Monday, Oct. 07, 1946

Free Market in Rubber?

Three months ago, the Combined Rubber Committee, composed of six countries, had the world rubber situation all figured out. The supply of crude rubber, the Committee thought, would not stretch enough to meet demand for a year or two. To prevent prices from soaring, the price of crude was pegged at 23 1/2 -c- a lb., f.o.b. Far Eastern ports. The British Government agreed to buy all Malayan rubber offered at this price. But by last week the pegged price meant little. So much rubber was pouring into Malayan ports that the price was dropping.

On top of this, the Reconstruction Finance Corp. announced that it had made a deal with The Netherlands to buy all the Dutch-produced rubber allocated to the U.S. at 20 1/2 -c- a lb. f.o.b. in the Far East.

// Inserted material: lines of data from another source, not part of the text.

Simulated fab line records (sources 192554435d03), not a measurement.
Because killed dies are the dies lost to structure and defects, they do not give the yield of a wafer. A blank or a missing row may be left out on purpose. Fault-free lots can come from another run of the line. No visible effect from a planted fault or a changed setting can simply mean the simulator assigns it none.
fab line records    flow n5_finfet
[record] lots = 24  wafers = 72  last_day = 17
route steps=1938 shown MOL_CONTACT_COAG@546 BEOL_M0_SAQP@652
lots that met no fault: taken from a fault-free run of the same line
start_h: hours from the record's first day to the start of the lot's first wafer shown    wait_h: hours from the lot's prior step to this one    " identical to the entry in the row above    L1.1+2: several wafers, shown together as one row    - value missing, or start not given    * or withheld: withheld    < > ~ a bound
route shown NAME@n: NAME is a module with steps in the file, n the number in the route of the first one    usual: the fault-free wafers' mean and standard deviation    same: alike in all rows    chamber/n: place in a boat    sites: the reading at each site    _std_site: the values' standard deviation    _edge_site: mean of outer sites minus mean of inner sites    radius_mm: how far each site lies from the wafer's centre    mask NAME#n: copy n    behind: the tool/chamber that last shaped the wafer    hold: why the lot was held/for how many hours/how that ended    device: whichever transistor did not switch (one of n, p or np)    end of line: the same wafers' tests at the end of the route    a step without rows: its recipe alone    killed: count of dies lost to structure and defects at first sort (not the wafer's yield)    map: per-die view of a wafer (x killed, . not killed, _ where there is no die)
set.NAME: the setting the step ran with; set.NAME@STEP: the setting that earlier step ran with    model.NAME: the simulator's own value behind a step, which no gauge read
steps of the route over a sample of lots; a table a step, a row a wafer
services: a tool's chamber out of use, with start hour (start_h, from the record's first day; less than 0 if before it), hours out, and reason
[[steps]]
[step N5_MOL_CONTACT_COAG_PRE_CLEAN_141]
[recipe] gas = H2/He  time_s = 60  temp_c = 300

In the face of this, the British Government had stopped buying. Rubber was so plentiful that London gossiped that the British Board of Trade was about to restore a free market. If it did, prices might drop even lower, and the British might have to take a whopping loss on the rubber already bought for 23 1/2 -c-. To Wall Streeters the moral was plain: if the price of crude rubber, once among the scarcest of commodities, could drop so quickly, how long would the sky-high prices of other "short" commodities stay up?